WHY RENT THIS: If you like the slasher film genre of the 70s and 80s, this is for you. Plenty of ghoulish deaths and lots of blood and gore for the aficionados.

WHY RENT SOMETHING ELSE: Not enough sex. Lots of down time between murders. The plot meanders a little bit.

FAMILY VALUES: Well obviously there’s a whole lot of violence and gore; there’s also some nudity and sexuality, as well as a fair amount of cursing.

TRIVIAL PURSUIT: When the MPAA insisted on giving the movie an NC-17 rating, the filmmakers and distributor decided to release it unrated. Executives at AMC Theaters managed to view a screening copy and loved the film, deciding to allow the movie to be shown as is in their theaters. However, they pulled it from their theaters after just a few days without any explanation.
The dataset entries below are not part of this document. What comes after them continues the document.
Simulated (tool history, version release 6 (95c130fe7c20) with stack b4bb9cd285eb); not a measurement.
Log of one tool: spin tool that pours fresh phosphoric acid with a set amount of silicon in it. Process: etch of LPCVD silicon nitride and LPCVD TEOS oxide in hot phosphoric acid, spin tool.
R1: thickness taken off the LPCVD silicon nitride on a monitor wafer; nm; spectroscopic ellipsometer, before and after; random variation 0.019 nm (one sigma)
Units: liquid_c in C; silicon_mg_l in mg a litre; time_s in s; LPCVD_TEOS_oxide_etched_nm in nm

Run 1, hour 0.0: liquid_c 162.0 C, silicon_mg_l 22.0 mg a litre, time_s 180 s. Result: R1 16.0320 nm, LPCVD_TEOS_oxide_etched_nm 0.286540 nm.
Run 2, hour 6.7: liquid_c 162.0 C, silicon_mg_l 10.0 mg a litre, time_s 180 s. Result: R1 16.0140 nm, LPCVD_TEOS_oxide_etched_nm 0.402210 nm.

NOTABLE DVD EXTRAS: None listed.

BOX OFFICE PERFORMANCE: $52,604 on an unreported production budget; I can’t imagine that it did anything but lose money.

FINAL RATING: 5/10

TOMORROW: Puss in Boots

The Princess and the Frog


The Princess and the Frog

For every princess, there must be a prince, frog or not.

(2009) Animated Feature (Disney) Starring the voices of Anika Noni Rose, Terrance Howard, Oprah Winfrey, John Goodman, Keith David, Jenifer Lewis, Jim Cummings, Bruno Campos, Randy Newman, Emeril Lagasse, Jennifer Cody, Peter Bartlett, Michael-Leon Wooley. Directed by Ron Clements and John Musker

Once upon a time, all animation was hand drawn in a painstaking process that took years for each feature to be completed. However, computers not only made the process faster, allowing for more animated features to be created every year, those who were more programmers than artists created an onslaught of computer animation that had little soul and nothing much to recommend them while still doing great box office. The days of hand-drawn animation seemingly at an end, Disney shut down its pen and ink division and decided to go full time to computer animation. When their own in-house efforts yielded less-than-stellar results, Disney wound up buying Pixar (whose films they had distributed from the get-go) and installing their chief, John Lassiter, in charge of Disney’s entire animated division, including Pixar.

But Lassiter did a funny thing for a computer guy; he re-instated the traditional animation department, hiring back many of the animators who had been let go. Their first effort is this take on “The Frog Prince” only with a distaff sensibility.

Tiana (Rose) is a young waitress in jazz-age New Orleans with a dream. She wants to open up her own restaurant where she can serve up her daddy’s gumbo recipe, with just a dash of hot sauce. Her daddy (Howard) died in the Great War, leaving her and her momma (Winfrey) to care for each other. Tiana’s ditzy best friend, Charlotte LaBouff (Cody) and her doting dad (Goodman) are out to get Charlotte a prince, and when one drops in her lap, she’s ecstatic.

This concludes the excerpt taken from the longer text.